Introduction
The software used to create this blog writes a number of files: the individual HTML pages, the HTML index files and the Atom feed. Though it's not necessary for the HTML to be well-formed XML I do have a strong preference for it to be. Actually, I'd rather just use XHTML but that's a separate rant.
XML is just text and can be treated as such but there are enough
traps for the wary, let alone the unwary, that it's really not a
good plan; in particular, when doing template substitution on the text
form it is quite hard to guarantee that the result will be well
formed. It's much better to handle it as a proper document
structure and leave serialization to code which specializes in
doing that right.
Python has a number of packages for handling XML with
varying degrees of power and standarization but I decided to just
use the basic
xml.dom
and
xml.dom.minidom
for simplicity.
The lack of any form of XPath expressions or the like could be
a pain in some applications but isn't a problem here.

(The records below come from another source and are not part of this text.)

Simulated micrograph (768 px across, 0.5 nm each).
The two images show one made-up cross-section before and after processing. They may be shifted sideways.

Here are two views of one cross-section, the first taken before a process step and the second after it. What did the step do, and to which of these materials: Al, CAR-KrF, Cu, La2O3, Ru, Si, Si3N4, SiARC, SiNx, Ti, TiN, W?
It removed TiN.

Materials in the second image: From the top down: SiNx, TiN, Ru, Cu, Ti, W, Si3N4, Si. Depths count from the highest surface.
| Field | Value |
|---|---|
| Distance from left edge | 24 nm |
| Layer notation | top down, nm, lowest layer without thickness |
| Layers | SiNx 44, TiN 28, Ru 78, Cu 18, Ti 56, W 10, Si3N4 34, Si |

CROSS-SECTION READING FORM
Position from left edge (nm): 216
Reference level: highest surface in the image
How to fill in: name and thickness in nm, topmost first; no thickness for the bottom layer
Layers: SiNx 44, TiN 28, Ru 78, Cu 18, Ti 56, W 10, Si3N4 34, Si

The compromised namespace management is more irritating but I've
hived off dealing with that to a separate module avoiding too
much grief while accepting some limitations.
The general scheme is to have template documents stored in the Python code as multiline strings and "compiled" to DOM trees on load. For each output document the Python code recurses down the appropriate template tree producing the output by copying most of the template and performing substitutions for elements in a specific namespace.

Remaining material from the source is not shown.